Farmers who suffered crop damage from natural disasters in 2018 and 2019, like Hurricane Michael, can apply for federal assistance through a U.S. Department of Agriculture program beginning Wednesday.
U.S. Secretary of Agriculture Sonny Perdue announced Monday that funds are available to qualifying farmers through the Wildfire and Hurricane Indemnity Program Plus. Farmers in counties that received a presidential or secretarial disaster declaration can sign up for the program through their local USDA service offices or by visiting www.farmers.gov/recover.
In Alabama, farmers in the Wiregrass counties of Houston, Henry, Geneva, Barbour, Dale, and Pike qualify mainly because of Hurricane Michael.
Farmers in counties without disaster declarations can still apply but must provide documentation proving a qualifying event caused damage to their crops. Because another program covers grazing and livestock losses, those do not qualify for WHIP+ funding.

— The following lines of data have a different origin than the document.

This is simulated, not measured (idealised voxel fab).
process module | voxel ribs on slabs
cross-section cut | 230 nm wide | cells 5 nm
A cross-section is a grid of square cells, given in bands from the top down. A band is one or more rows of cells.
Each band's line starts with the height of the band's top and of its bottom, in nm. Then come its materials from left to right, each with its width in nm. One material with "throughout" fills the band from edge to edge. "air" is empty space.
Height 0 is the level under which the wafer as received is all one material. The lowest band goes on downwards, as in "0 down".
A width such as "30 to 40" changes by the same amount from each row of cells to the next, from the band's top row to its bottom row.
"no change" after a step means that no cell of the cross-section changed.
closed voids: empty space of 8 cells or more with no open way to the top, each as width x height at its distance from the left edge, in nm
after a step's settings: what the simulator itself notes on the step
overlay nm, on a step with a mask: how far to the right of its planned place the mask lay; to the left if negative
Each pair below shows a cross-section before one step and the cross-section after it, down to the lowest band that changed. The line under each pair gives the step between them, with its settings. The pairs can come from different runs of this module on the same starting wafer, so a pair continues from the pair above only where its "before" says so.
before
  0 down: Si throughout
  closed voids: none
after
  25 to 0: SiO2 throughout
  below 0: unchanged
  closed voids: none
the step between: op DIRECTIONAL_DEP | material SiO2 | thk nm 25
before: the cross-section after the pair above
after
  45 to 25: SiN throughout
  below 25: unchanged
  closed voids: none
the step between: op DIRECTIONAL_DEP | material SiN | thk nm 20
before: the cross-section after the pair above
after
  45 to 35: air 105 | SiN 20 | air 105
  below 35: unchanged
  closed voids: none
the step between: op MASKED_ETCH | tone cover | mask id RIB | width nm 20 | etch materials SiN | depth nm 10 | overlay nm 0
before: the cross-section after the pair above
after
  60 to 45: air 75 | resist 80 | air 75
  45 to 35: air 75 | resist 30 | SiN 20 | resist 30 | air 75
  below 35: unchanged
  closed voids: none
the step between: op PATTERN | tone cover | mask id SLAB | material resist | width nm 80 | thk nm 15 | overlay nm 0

“U.S. agriculture has been dealt a hefty blow by extreme weather over the last several years, and 2019 is no exception,” Perdue said. “The scope of this year’s prevented planting alone is devastating, and although these disaster program benefits will not make producers whole, we hope the assistance will ease some of the financial strain farmers, ranchers and their families are experiencing.
“President (Donald) Trump has the backs of our farmers, and we are working to support America’s great patriot farmers.”
Lawmakers made the funding available when Congress passed a disaster relief package worth more than $3 billion in June. The package includes funding for farmers who could not plant eligible crops in 2019 due to disasters.